# Random Search

In [106]:
#Import the libraries
import numpy as np
import pandas as pd

import pickle

import random
import warnings
warnings.filterwarnings("ignore")

import itertools
from tqdm import tqdm

In [107]:
train_data = pickle.load(open('clean_dataset_2022/train_set.bin', 'rb'))

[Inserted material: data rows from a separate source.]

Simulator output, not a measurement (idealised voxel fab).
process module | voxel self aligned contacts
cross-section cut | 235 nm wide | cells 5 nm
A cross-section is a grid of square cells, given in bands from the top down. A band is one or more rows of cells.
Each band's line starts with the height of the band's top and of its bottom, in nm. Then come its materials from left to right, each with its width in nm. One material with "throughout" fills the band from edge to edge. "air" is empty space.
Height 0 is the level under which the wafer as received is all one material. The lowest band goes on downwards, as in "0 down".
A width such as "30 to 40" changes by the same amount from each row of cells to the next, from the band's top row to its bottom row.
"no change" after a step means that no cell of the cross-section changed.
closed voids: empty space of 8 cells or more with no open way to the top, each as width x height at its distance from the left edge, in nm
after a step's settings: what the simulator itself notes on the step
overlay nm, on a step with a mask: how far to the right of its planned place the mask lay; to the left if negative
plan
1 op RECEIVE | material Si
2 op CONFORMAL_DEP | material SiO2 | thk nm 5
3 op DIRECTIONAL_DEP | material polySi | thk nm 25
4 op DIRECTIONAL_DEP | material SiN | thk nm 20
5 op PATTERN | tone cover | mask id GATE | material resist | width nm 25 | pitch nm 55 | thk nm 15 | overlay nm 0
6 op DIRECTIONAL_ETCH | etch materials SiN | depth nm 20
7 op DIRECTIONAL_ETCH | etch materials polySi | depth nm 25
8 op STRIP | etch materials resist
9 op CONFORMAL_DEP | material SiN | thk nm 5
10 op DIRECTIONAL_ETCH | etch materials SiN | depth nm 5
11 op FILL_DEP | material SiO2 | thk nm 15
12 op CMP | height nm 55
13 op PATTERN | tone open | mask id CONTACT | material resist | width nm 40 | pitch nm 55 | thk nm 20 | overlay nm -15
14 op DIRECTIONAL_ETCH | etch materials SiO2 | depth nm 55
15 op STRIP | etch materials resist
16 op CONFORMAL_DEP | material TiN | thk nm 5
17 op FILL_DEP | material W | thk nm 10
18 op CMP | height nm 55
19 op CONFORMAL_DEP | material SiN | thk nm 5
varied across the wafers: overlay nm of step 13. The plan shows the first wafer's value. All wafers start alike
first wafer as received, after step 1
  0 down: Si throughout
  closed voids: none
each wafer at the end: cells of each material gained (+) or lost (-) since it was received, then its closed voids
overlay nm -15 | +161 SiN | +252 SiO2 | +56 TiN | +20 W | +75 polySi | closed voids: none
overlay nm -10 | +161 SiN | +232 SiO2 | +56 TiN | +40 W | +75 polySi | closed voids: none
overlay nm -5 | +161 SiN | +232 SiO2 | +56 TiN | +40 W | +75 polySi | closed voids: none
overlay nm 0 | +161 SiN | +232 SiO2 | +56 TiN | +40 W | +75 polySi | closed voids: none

test_data = pickle.load(open('clean_dataset_2022/test_set.bin', 'rb'))

In [108]:
province = ['BKK','CNX','KKC','RAY','SARA','SURAT']
exog_columns = ['Temp', 'WindSpeed', 'WindDir']

In [109]:
from sklearn.metrics import mean_squared_error
from statsmodels.tsa.statespace.sarimax import SARIMAX

from matplotlib.pyplot import figure
import matplotlib.pyplot as plt

In [110]:
from importlib import reload

from custom_function import minimalSARIMAX

reload(minimalSARIMAX)

from custom_function.minimalSARIMAX import MinimalSARIMAX

In [111]:
p = q = range(0, 7) ; d = range(0, 2)
pdq = list(itertools.product(p, d, q))

In [112]:
P = Q = range(0, 3) ; D = range(0, 2) ; S = 1461
pdqs = [(x[0], x[1], x[2], S) for x in list(itertools.product(P, D, Q))]

In [113]:
# Define function
def sarimax_randomsearch(y_train, y_test, pdq, PDQs, y_val = None, x_train = None, x_test = None, x_val = None, model_exog=None, verbose=0, n_rand=10):
    '''
    Input: 
        y_train: training data
        y_test: test data
        pdq : ARIMA combinations 
        pdqs : seasonal ARIMA combinations 
        x_train: exogenous training data
        x_test: exogenous test data

    Return:
        Returns dataframe of parameter combinations with the least RMSE
    '''

    ans_df = pd.DataFrame(columns=['pdq', 'pdqs', 'rmse'])
    
    
    for i in range(n_rand):
        comb = random.sample(pdq, 1)[0]
        combs = random.sample(PDQs, 1)[0]
        
        p, d, q = comb[0], comb[1], comb[2]
        P, D, Q = combs[0], combs[1], combs[2]
        if (d <= 1) and (D <= 1) and (P <= 1) and (Q <= 1):  
            model = MinimalSARIMAX(y_train, comb, combs, exog=x_train)
            model.fit(lr=1e-6, lr_decay=0.999, verbose=0) 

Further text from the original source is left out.